Poets Joseph Dandurand, Canisia Lubrin, and Yusuf Saadi have been shortlisted for the $65,000 Canadian Griffin Poetry Prize. The Griffin is the largest prize for English-language poetry in the world.
The shortlists for the Canadian and international prizes were announced Wednesday. The winner in each category will be awarded $65,000, while finalists will receive $10,000. The winners will be announced on June 23.
Judges Ilya Kaminsky, Aleš Šteger, and Giller winner Souvankham Thammavongsa chose the shortlisted titles from 682 books of poetry.
Dandurand was nominated for The East Side of It All (Nightwood Editions), his fourth poetry collection. In their citation, the judges wrote that his portrayals of the prostitutes, heroin addicts, alcoholics, and abused of Vancouver’s Downtown Eastside “are deeply moving spiritual invocations, extricated from poisoned air by a fallen angel.”

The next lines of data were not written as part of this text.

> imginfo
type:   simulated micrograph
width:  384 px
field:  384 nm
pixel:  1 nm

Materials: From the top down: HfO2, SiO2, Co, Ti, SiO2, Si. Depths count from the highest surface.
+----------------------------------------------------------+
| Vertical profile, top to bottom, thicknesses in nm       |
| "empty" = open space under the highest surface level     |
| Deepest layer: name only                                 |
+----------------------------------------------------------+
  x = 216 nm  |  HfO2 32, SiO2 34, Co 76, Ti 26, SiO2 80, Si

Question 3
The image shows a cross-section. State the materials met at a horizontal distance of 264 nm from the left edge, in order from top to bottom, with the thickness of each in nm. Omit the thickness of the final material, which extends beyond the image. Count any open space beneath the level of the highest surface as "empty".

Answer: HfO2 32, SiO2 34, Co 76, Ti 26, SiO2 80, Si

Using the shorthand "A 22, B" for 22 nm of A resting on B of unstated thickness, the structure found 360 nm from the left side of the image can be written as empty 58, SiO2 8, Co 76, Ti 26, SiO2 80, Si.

Lubrin was nominated for her second poetry collection, The Dyzgraphxst (McClelland & Stewart). The judges described the book as “Lubrin’s spectacular feat of architecture called a poem.”
Saadi was nominated for his debut collection, Pluviophile (Nightwood Editions). The judges described the poems as “search[ing] everywhere for mystery, for magic, for beauty” and called the book “a beautiful, refreshing debut.”